Minnesota Attorney General alleges nonprofit misused $800,000 in funds at former northeast Minnesota coffee shop

Praying Pelican Missions directed funding to Pelican Coffee, which was owned by the nonprofit's CEO.

Matt Pfingsten
Matt Pfingsten, who co-founded Hermantown-based Praying Pelican Missions, stands in Pelican Coffee in 2015. The Minnesota Attorney General's Office filed a petition in Ramsey County in early September alleging Pfingsten and the nonprofit's board of directors misused funds to support the coffee shop. (News Tribune file photo).

HERMANTOWN, Minn. — The Minnesota Attorney General's Office filed a petition in early September ordering a nonprofit, which started in Duluth, to overhaul its policies and leadership after an investigation found it misused around $800,000 to help fund a former Hermantown coffee shop.

The office alleges that Praying Pelican Missions, which plans and leads international mission trips, misused funds by supporting Pelican Coffee. PPM’s president and CEO, Matthew Pfingsten, was the coffee shop’s majority owner when funds were routed to the shop, the attorney general's office alleges.

After a three-year investigation, the office filed documents in Ramsey County on Sept. 9 that state the nonprofit’s board of directors misused and improperly transferred around $800,000 in funds to an entity that the board’s president owned.

In a statement, PPM said "there is no evidence of ill intent" and that the coffee shop served as a way to connect the global community.

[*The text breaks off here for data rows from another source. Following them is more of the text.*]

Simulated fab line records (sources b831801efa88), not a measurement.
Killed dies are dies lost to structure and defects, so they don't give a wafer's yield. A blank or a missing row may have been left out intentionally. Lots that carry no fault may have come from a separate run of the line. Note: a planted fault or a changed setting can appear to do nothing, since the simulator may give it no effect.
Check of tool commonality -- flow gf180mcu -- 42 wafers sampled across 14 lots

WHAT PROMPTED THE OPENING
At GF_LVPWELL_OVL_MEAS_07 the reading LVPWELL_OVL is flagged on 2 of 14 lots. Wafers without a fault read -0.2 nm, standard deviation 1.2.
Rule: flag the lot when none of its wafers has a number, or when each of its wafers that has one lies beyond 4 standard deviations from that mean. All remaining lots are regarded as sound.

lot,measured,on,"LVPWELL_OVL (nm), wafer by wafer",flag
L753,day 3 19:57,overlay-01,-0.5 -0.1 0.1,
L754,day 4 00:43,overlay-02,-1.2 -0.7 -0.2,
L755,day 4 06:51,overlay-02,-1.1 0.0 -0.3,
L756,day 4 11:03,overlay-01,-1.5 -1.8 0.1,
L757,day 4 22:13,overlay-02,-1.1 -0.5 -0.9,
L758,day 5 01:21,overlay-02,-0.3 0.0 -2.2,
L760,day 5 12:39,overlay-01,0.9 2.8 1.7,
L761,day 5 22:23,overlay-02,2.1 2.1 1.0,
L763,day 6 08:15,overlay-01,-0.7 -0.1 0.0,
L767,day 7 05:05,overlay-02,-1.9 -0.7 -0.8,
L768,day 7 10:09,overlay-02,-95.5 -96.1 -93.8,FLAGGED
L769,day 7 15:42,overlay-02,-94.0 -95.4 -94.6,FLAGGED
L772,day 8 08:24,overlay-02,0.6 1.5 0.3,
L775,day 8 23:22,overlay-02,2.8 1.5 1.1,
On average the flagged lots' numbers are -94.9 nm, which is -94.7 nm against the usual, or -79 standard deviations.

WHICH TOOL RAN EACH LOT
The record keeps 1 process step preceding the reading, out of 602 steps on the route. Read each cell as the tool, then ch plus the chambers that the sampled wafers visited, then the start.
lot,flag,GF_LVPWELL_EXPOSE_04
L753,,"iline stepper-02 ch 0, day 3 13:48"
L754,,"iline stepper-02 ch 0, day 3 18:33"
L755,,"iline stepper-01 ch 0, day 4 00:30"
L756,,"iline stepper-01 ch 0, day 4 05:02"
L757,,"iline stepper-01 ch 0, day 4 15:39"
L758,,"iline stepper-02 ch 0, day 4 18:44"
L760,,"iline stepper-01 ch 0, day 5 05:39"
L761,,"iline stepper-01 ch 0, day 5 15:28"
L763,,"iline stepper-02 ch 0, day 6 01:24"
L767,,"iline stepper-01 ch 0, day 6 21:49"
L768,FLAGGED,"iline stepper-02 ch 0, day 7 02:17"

“Ultimately a failed (endeavor), it is believed that the initial concept was conceived with good intentions. Although there is no evidence of ill intent, proper protocols and guidelines were not followed for a nonprofit institution,” the statement reads.


Pfingsten started the nonprofit in Duluth in 2003 to lead mission trips around the world that promoted Christianity. Around 10 years later, PPM’s board of directors voted to open Pelican Coffee as an investment.

Accountants and lawyers advised the directors to operate the shop as a limited liability corporation and have PPM serve as the sole owner, ensuring the nonprofit would receive the shop's profits. But the directors voted to let Pfingsten hold a majority of the coffee shop's share with 51%, according to documents filed by the attorney general's office.

Throughout the coffee shop’s approximately five-year run, Pfingsten and other board leaders allegedly directed nearly $800,000 in funding for the shop and paybacks to its creditors. PPM employees were also paid to work for Pelican Coffee, an amount which is not included in the $800,000 figure. This resulted in “significant financial harm to PPM,” the documents reads.

The office states these transactions violated numerous Minnesota laws, including breach of director fiduciary duties, director conflicts of interests and others.

“Minnesotans donate to charity because they want to help people. Any nonprofit that receives their donations should use them to further its charitable mission — not subsidize its president’s for-profit businesses, to the tune of almost $1 million,” Attorney General Keith Ellison said in a statement. “The fact that this sum is so high is a consequence not only of the former president putting his personal financial interests ahead of PPM’s charitable mission, but of its former board being asleep at the switch and doing nothing to stop it.”

In a 2015 interview with the News Tribune , Pfingsten said the nautical-themed coffee shop would give away half of its profits to coffee-growing regions and youth efforts in Hermantown.

“I’m very excited,” said Pfingsten. “This has been a long time coming. I always wanted to own a coffee shop. But it’s more than that. It’s a mission.”

The office started its investigation in late 2016. Several months later, the board directed Pfingsten to transfer ownership to PPM. Instead, he told the board to “cut their losses” and sell the coffee shop, the documents read.


The board agreed and Pfingsten sold the coffee shop for $16,000. Before this, the board learned from an informal assessment that the shop was worth hundreds of thousands of dollars.

Pfingsten said he moved to sell it quickly because his family was moving to Florida, according to the documents.

Additionally, the documents allege that PPM referred mission trip participants to Mango Creek Travel for travel arrangements. Pfingsten owned Mango Creek.

PPM also wrote checks to Mango Creek for around $136,000. Pfingsten denied that PPM gave money to Mango Creek, and later said he denied this because the checks were a repayment to the travel company. This, he said, didn’t financially benefit Mango Creek, the document reads.

In March, PPM’s entire board of directors resigned because of the attorney general's investigation. PPM said it then terminated Pfingsten’s employment after a new board of directors conducted its own investigation.

“Praying Pelican Missions walked through a challenging season, but we are grateful to see God continue to use our organization for His Kingdom. Under new board governance and leadership, the organization is committed to the vision that Praying Pelican Missions was founded upon,” PPM’s statement reads.

“The good news is I'm hopeful about PPM’s future under its new leadership. I thank them for working with our office to put controls in place to protect the organization, its charitable assets, and Minnesota donors going forward,” Ellison wrote.